Tutorial

Monitoring Basics¶

Type: Tutorial (Learning-oriented)

Time: ~30 minutes | Level: Beginner

Prerequisites: Deploy First App tutorial

Next: Sharing Secrets Across Namespaces

In this tutorial, you’ll learn to use the KUP6S monitoring stack (Prometheus, Grafana, and Loki) to observe your cluster and applications. You’ll explore dashboards, query metrics, and search logs.

What you’ll learn¶

Access and navigate Grafana
View cluster and application metrics with Prometheus
Query logs with Loki and LogQL
Create simple alerts
Debug application issues using observability tools

Step 1: Access Grafana¶

Get Grafana credentials¶

# Get admin password
kubectl get secret -n monitoring kube-prometheus-stack-grafana \
  -o jsonpath='{.data.admin-password}' | base64 -d
echo

Open Grafana UI¶

Visit: https://grafana.ops.kup6s.net

Username: admin
Password: (from command above)

Tip

If you see a SSL warning, it’s because Let’s Encrypt needs a few minutes to issue the certificate. Wait or accept the self-signed cert temporarily.

Step 2: Explore pre-installed dashboards¶

Grafana comes with comprehensive dashboards for Kubernetes monitoring.

Navigate to dashboards¶

Click Dashboards (four squares icon) in the left sidebar
Browse available dashboards

Key dashboards to explore¶

Kubernetes / Compute Resources / Cluster

Overall cluster CPU and memory usage
Node resource utilization
Pod count and distribution

Try it:

Open the dashboard
Observe the cluster overview
Notice the time range selector (top right)

Kubernetes / Compute Resources / Namespace (Pods)

Select namespace: hello-kup6s (from previous tutorial)
View pod CPU and memory usage
See network traffic

Kubernetes / Networking / Pod

Select pod from hello-kup6s namespace
View incoming/outgoing bandwidth
See packet drops and errors

Step 3: Query metrics with Prometheus¶

Access Prometheus¶

Click Explore (compass icon) in left sidebar, then select Prometheus as data source.

Basic PromQL queries¶

Try these queries in the query editor:

Node CPU usage:

rate(node_cpu_seconds_total{mode!="idle"}[5m])

Click Run query (or press Shift+Enter)

Pod memory usage:

container_memory_usage_bytes{namespace="hello-kup6s"}

HTTP requests per second (if your app exports metrics):

rate(http_requests_total[5m])

Number of running pods per namespace:

count by (namespace) (kube_pod_info)

Tip

Click Metrics explorer button to browse available metrics instead of typing.

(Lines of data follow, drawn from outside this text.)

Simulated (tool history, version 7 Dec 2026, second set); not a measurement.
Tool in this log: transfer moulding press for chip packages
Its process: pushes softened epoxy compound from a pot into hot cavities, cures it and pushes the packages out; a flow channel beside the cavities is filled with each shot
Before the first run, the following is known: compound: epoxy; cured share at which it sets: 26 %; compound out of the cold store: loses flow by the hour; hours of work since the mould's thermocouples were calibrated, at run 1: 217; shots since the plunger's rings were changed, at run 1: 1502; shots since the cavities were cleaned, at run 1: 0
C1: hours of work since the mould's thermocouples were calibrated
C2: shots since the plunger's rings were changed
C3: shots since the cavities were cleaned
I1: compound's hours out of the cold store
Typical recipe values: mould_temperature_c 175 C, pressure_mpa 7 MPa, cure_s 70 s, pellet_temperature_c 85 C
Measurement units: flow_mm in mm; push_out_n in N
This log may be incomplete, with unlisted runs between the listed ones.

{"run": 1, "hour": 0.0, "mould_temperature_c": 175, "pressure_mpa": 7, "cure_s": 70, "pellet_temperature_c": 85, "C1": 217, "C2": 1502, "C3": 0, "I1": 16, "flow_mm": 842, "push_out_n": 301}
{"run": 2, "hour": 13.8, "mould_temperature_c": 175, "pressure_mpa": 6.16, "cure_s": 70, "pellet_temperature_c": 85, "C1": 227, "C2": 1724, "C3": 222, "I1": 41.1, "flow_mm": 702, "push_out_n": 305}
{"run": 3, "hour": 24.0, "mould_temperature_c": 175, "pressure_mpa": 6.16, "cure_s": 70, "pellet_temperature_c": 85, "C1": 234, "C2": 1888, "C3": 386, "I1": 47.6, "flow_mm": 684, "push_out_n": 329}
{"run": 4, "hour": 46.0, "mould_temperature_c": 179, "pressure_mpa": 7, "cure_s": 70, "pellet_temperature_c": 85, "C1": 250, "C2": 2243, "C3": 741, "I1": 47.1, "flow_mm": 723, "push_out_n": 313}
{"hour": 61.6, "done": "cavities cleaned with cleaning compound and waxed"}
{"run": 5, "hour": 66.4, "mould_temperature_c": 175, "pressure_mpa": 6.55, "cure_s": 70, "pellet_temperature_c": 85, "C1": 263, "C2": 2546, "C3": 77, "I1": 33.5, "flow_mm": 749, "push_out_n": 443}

Step 4: Create a custom dashboard¶

Let’s create a simple dashboard for your hello-kup6s app.

Create new dashboard¶

Click Dashboards → New → New Dashboard
Click Add visualization
Select Prometheus as data source

Add panel: Pod CPU Usage¶

In the query editor, enter:

rate(container_cpu_usage_seconds_total{namespace="hello-kup6s"}[5m])

Configure panel:

Panel title: “Hello KUP6S CPU Usage”
Legend: {{pod}}
Click Apply (top right)

Add panel: Pod Memory Usage¶

Click Add → Visualization

Query:

container_memory_usage_bytes{namespace="hello-kup6s"}

Configure:

Panel title: “Hello KUP6S Memory Usage”
Unit: bytes (in Standard options)
Legend: {{pod}}
Click Apply

Save dashboard¶

Click Save dashboard (disk icon, top right)
Name: “Hello KUP6S Monitoring”
Click Save

Step 5: Query logs with Loki¶

Now let’s explore your application logs.

Access Loki in Explore¶

Click Explore (compass icon)
Select Loki as data source (dropdown at top)

Basic LogQL queries¶

All logs from hello-kup6s namespace:

{namespace="hello-kup6s"}

Click Run query

You’ll see log lines from your pods. Click ▶ to expand individual log entries.

Filter for specific pod:

{namespace="hello-kup6s", pod=~"hello-kup6s-.*"}

Search for specific text:

{namespace="hello-kup6s"} |= "GET"

This finds all logs containing “GET” (HTTP GET requests).

Case-insensitive search:

{namespace="hello-kup6s"} |~ `(?i)error`

Finds “error”, “Error”, “ERROR”, etc.

Exclude unwanted logs:

{namespace="hello-kup6s"} != "healthcheck"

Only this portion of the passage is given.